This latest big-screen return of a well-loved Golden Age Of TV series trawls deeper than the baby boom demographics addressed by mid-60s retro-items such as The Addams Family, The Flintstones and The Fugitive. Maverick began in 1957 and ran until 1962, though original star James Garner left in 1960, which means audiences for the movie remake are unlikely to have more than a folk memory of the unconventional Western series, which set out to undercut the upright heroes of the era by following a cowardly con-man who was less interested in law and order than profit and loss.
Richard Donner and screenwriter William Goldman have wisely chosen to treat their inspiration with a great deal of respect. While Mel Gibson takes over the lead role of Bret Maverick, the film calls Garner back to play a part which very cleverly expands one of his roles on the forgotten show. Gibson, who has an unnerving tendency to seem less roguish than sneaky, acquits himself well enough to earn approving nods from Garner, though it's hard not to think that in his day Garner would have done better work in most of Mad Mel's leads.
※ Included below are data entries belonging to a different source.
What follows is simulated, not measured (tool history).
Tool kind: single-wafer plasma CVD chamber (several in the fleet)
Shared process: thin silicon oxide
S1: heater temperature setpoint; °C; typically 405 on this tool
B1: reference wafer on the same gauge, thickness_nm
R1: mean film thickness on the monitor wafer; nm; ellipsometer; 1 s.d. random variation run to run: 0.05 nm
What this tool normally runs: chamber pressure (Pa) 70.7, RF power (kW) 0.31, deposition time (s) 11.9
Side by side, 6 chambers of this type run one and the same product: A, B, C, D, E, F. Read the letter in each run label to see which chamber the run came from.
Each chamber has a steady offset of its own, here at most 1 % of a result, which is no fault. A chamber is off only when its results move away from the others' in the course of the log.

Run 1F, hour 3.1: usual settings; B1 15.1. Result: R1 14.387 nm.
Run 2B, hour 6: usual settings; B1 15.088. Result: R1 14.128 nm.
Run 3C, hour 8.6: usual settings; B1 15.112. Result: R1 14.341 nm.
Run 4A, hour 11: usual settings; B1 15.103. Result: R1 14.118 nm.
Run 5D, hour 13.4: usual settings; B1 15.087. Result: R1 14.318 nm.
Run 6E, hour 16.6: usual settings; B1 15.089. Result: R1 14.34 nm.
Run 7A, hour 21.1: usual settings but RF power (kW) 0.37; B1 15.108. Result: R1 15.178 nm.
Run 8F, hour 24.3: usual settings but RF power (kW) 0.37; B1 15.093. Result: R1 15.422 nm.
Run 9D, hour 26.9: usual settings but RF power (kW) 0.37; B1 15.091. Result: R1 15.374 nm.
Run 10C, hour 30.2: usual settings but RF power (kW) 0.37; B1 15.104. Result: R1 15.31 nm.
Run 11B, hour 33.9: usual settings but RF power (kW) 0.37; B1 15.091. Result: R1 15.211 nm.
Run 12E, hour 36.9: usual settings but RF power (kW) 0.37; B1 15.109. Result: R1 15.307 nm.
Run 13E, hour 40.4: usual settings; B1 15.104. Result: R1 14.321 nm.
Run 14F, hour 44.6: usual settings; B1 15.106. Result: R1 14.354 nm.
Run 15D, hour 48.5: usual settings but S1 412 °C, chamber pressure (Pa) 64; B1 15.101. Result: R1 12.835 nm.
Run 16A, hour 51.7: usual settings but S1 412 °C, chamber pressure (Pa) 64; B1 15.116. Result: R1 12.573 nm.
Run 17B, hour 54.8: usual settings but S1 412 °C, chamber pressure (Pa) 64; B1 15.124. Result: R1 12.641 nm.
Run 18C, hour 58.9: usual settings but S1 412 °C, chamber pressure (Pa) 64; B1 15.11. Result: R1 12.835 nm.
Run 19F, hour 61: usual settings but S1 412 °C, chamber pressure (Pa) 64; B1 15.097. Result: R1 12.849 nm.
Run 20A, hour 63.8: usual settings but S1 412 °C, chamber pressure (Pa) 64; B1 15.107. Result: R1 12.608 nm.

The film opens with Maverick in a tricky situation, then ropes in a posse of supporting characters (flighty gambling belle Foster, man of integrity Marshal Garner, scurvy poker demon Alfred Molina) and gets round to a plot involving a massive cards tournament held on a riverboat by James Coburn. It seems like a simple traipse from exciting incident to hair's breadth escape (there are funny variations on traditional Western action scenes from Stagecoach to A Man Called Horse), but towards the end things get trickier with a series of twists entirely in tune with the snake oil charm of the series.
After the intense dramatics and revisionary grit of Dances With Wolves and Unforgiven, it's a relief to see a Western get back to the fun and spectacle of the genre, and Donner relishes the screen-filling landscapes. This even has Graham Greene doing a sly send-up of Dances With Wolves as a pragmatic Indian offering authentic native American holiday packages for loony Russian aristo Paul L. Smith.
One of the incidental pleasures of the movie is the canny casting: practically every bar room or card table face is familiar from years of TV and film Westerns, and the big game finale allows cameos from the likes of Doug McClure (Trampas from The Virginian) and Henry Darrow (Manolito from The High Chaparral). Fans of more recent vintage get nice joke appearances from a couple of unbilled stars who have worked with Donner and Gibson, and it's even a nostalgic delight to see the usually strait-laced Foster playing the sort of comic vamp part she last took in Bugsy Malone. Good solid fun.